Vaughn v. Boerckel, — So.3d —-, 2009 WL 3364856 (Fla. 4th DCA Oct 21, 2009)

This is the second time the running trust-and-estate litigation between the decedent’s widow (his second wife) and his children and grandchildren from his first marriage has gone to the 4th DCA. The first time around the widow came out on top [click here]. This time around she wasn’t so lucky.

In the linked-to opinion above the probate judge was confronted with the following basic question: can the decedent’s widow be sued individually and held personally liable for damages she may have caused as trustee of the decedent’s trust and/or as the life tenant of several items of real property left to her by the decedent? The probate judge said NO; on appeal the 4th DCA said YES.

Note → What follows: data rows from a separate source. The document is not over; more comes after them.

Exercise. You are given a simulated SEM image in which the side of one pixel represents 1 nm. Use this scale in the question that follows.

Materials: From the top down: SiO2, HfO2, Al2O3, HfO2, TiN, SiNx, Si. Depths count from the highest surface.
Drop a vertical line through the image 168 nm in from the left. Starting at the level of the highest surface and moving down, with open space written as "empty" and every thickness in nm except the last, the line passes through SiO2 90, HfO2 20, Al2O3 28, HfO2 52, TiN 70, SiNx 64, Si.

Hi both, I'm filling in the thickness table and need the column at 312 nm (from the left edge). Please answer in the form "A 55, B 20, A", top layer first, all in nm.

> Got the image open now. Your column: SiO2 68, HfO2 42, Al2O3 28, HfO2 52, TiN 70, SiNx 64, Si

Life Tenant’s Personal Liability:

I’ve written before about the potential lopped-sided unfairness resulting from how Florida law treats life estates in homes; and to make matters worse, under Florida law a life tenant can’t force a sale of the property through a partition action.  Ft. Lauderdale attorney Jeffrey A. Baskies published in excellent article in the June 2007 edition of the Florida Bar Journal that summed up the current state of affairs as follows:

[S]urviving spouses — who are ostensibly “protected” by the Florida Constitution and statutes (given the “right” to live “rent-free in a homestead”) — are required to bear 100 percent of the burden of the state’s two largest fiscal crises: the escalation in property taxes and homeowners’ insurance. In addition, costs of ordinary upkeep, interest payments on mortgages and, in many cases, virtually all of the special assessments are also the burden of the surviving spouse. Further exacerbating the situation, many widows live in communities which have charged (and are still charging) assessments to repair common areas damaged by the hurricanes the state faced these past few years — with the promise of active hurricane seasons for the foreseeable future.

Click here for my prior blog post with a link to the Baskies article.

So what happens if a life tenant decides to simply not pay up, can the remaindermen sue her for damages? YES says the 4th DCA:

Among other duties, life tenants are legally bound to pay property taxes during the continuance of their estate. Chapman v. Chapman, 526 So.2d 131, 135 (Fla. 3d DCA 1988). A life tenant who commits an unreasonable act which results in damage to the corpus of the property or the remaindermen may be liable for damages. Id.

Trustee’s Personal Liability:

Florida’s common law subjecting trustee’s to personal liability was codified in Florida’s new trust code at F.S. 736.1002(1), which states that the trustee’s liability is the greater of any profit the trustee made from the breach and the amount required to restore the trust to what it would have been but for the breach, including lost income, capital gain, or appreciation that would have resulted from a property administration. In the linked-to opinion above the 4th DCA summarized Florida’s pre-code basis for holding trustee’s personally liable as follows:

[The widow’s potential personal liability as a life tenant] is independent of the law making a trustee personally liable for defalcations in handling the trust. See Flagship Bank of Orlando v. Reinman, Harrell, Silberhorn, Moule Graham, P.A., 503 So.2d 913, 916 (Fla. 5th DCA 1987) (citing Restatement (Second) of Trusts § 205 as to liability of a trustee for breaches of trust causing losses to trust); see also Beaubien v. Cambridge Consol., Ltd., 652 So.2d 936, 938 (Fla. 5th DCA 1995) (holding that it was error to dismiss complaint against individual defendants who had acted as agents of corporate trustee, who could be held “personally liable”).